The UN and prominent human rights groups have demanded justice for CIA torture victims, urging to prosecute the responsible US officials listed in the Senate’s report. The Justice Department says it will not pursue charges, even after seeing the report.
READ MORE: Senate accuses CIA of torturing prisoners, overstepping legal boundaries
The calls for justice come after the US Senate Intelligence Committee released its long-awaited congressional report on Tuesday, which details the CIA’s use of so-called enhanced interrogation techniques on prisoners in the wake of the September 11, 2001 terrorist attacks.
"As a matter of international law, the US is legally obliged to bring those responsible to justice," the UN's special rapporteur on counter-terrorism and human rights, Ben Emmerson, said in a statement issued in Geneva. "The US Attorney General is under a legal duty to bring criminal charges against those responsible.”
"It is now time to take action. The individuals responsible for the criminal conspiracy revealed in today's report must be brought to justice, and must face criminal penalties commensurate with the gravity of their crimes."
Emmerson added that the released report confirmes what the international community has suspected for a long time.
“There was a clear policy orchestrated at a high level within the [George W.] Bush administration, which allowed to commit systematic crimes and gross violations of international human rights law," the UN official said.
Amnesty International also called for accountability, stressing that the report shows that the CIA was committing illegal acts “from day one.”

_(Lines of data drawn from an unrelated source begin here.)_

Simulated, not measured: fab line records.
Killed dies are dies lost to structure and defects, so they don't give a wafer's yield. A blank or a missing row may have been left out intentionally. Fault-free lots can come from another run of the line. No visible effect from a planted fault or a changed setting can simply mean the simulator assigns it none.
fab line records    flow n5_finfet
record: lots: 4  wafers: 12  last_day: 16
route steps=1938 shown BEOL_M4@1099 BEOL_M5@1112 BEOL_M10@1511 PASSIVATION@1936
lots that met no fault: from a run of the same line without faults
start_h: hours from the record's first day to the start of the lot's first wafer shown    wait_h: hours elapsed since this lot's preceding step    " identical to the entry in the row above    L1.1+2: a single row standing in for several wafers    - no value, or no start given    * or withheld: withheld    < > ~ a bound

The CIA program "gave the green light to commit the crimes under international law of torture and enforced disappearance – with impunity. It’s time for accountability, including a full investigation, prosecutions and remedy for victims," the executive director of Amnesty’s US branch, Steven Hawkins, said.
“Torture is a crime and those responsible for crimes must be brought to justice,” he added.
The report "shows the repeated claims that harsh measures were needed to protect Americans are fiction," Human Rights Watch executive director Kenneth Roth said, calling to prosecute those responsible.
“Unless this important truth-telling process leads to prosecution of the officials responsible, torture will remain a 'policy option' for future presidents,” Roth stressed.
The American Civil Liberties Union (ACLU) is also demanding justice.
"The government officials who authorized illegal activity need to be held accountable," ACLU executive director Anthony Romero said. "It is impossible to read it without feeling immense outrage that our government engaged in these terrible crimes."
The ACLU has urged US President Barack Obama to appoint a special prosecutor to look into the “role played by the senior officials most responsible for it and by those who tried to cover up crimes...if there is sufficient evidence of criminal conduct, the offenders should be prosecuted.”
The report released to the public consists of only a 524-page summary out of the full 6,000-page document. It also has most of the details blacked out, such as the names of those involved.
Rejection from DOJ
Despite strong outrage, the Department of Justice (DOJ) says it will not be pursuing charges against those involved in the interrogations, adding that the report does not yield enough evidence to lead to a conviction.
The DOJ attempted to carry out two investigations into the abuse of detainees in 2009, but concluded that the evidence was insufficient.
The Department said it looked through the report and “did not find any new information that they had not previously considered in reaching their determination,” AFP reported.
The published executive summary contains the Committee’s conclusions concerning the post-9/11 tactics deployed by the CIA under the administration of US President George W. Bush, in an attempt to gain intelligence from suspected terrorists. These included sleep deprivation and the simulated-drowning practice known as waterboarding.
The report does not discuss the moral grounds of torture – in fact, it doesn't even include the 't-word.' Instead, it examines what the interrogation techniques actually accomplished.
Following an analysis on a case-by-case basis, the report concludes that such torture produced intelligence of little or no value.
“CIA officers regularly called into question whether the CIA's enhanced interrogation techniques were effective, assessing that the use of the techniques failed to elicit detainee cooperation or produce accurate intelligence,” the reports states.
Moreover, the CIA paid $81 million to two psychologists for their assessment of the interrogations. Identified by their pseudonyms in the report – Dr. Mitchell and Dr. Jessen – they continuously pushed for tougher interrogations.
The pair were previously involved in running a Cold War-era program that taught what it would be like to be captured by the enemy by using methods that were never meant to be applied in American interrogations and were known to produce false confessions, The New York Times reported.
The report reveals that Dr. Mitchell and Dr. Jessen ran the CIA program from 2005 until its closure in 2009.